Bruce swore he was healthy. If he was right, his mechanics had changed, either from mistrust of the knee’s stability, or from bad habits born of a forced layoff from the everyday—short-circuiting any timing he might have had.

By 2015, Bruce was surely healthy, but the numbers remained anemic. The Reds had tried to move Bruce to the Mets at the non-waiver deadline, and again in the off season to the Blue Jays, but the questionable health of the players offered in return scuttled both trades. By the spring of 2016, Bruce seemed worth little more than a Kroger newspaper circular.

.   .   .

Three months into the 2016 season, Bruce’s bat has been reborn. I was convinced he wouldn’t make it out of spring training with the Reds, but here he is, the subject of a never ending whispering campaign to see him moved before the summer crests.

There’s plenty of angst about waiting too long, of risking a slump that could diminish his trade value. I find those fears misplaced. Everyone in baseball knows who Jay Bruce is—a power hitter with a middling lifetime batting average. He walks at an acceptable, if unexciting rate. He’s currently hitting an unlikely .394 with RISP, but we know that won’t last and shouldn’t; and teams that look at the numbers will know that, too. Maybe he’s suddenly figured it out and the long slumps that have defined a career and kept him from being an elite player are a thing of the past. Maybe.

Either way, he’s always been a fine baseball player, better than he’s been given credit for, even if his diminished defensive numbers are real and not a product of some hard-to-fathom and misleading metrics.

I’m pretty sure there’s a silent minority of fans who think the Reds are crazy to trade Bruce now that he’s found an ability to hit the ball with authority to left field with some regularity. They have an argument.

Rebuilding requires a few dependable bats. If and when the Reds do trade the Texan, they will have few sure things waiting in the wings to fill the next outfield. Jesse Winker is one. That’s it. Adam Duvall may be the next big thing patrolling the warning track. But an exciting three months are just that—three small sample size months. For as long as Bruce has been around, he’s still on the right side of 30. He may very well have 3 or 4 more years of real production in his bat before time steals his sunshine and the inevitable sunset occurs. Keeping Bruce would make a sketchy hitting Hamilton much more palatable—acceptable even.

As people are beginning to recognize, when it comes to contracts, it’s not the MONEY, it’s the YEARS that matter. If the Reds could sell Bruce on a three-year deal and overpay him a little to make up for the loss of years, both sides could benefit. Yet, it’s hard to believe Jay Bruce or his agent would go for that. He’s got one more chance to make big money and I’m guessing he believes in himself and holds out for more money and more years.
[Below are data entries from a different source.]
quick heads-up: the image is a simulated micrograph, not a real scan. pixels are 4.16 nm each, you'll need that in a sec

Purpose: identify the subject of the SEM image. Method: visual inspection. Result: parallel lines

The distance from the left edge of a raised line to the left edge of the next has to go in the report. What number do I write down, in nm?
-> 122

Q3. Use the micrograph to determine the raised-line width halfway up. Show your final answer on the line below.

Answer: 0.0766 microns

And ultimately, that’s why Jay has to go. He doesn’t have to go today or even tomorrow. If, as noted above, everyone in baseball already knows who Bruce is as a player, a slump changes perception for fans only. It shouldn’t change much for a GM with a need. He’s proven he can hit again. That question mark has largely been removed from the resume. Strange as it may sound, an August 1st trade might, in fact, be optimal. The desperation and temptation that comes with being just a little short of bona fide World Series contention with two months to go might just be what the doctor ordered for a sizable return. It wasn’t just two months of Johnny Cueto that returned so much pitching gelt to the Reds. It was the reality that a pitcher of Johnny’s caliber could be the final piece of the championship puzzle for the Royals and GM Dayton Moore, who doubled down, knowing his legacy might be at stake.

The grace and aplomb Jay Bruce has displayed through the trade speculation that has followed him like a shadow for almost a year makes it that much harder to part ways with him. He’s the kind of guy you want in your foxhole if you’re a player, a manager or a fan. But, go he must.

And so we watch and wait to say goodbye.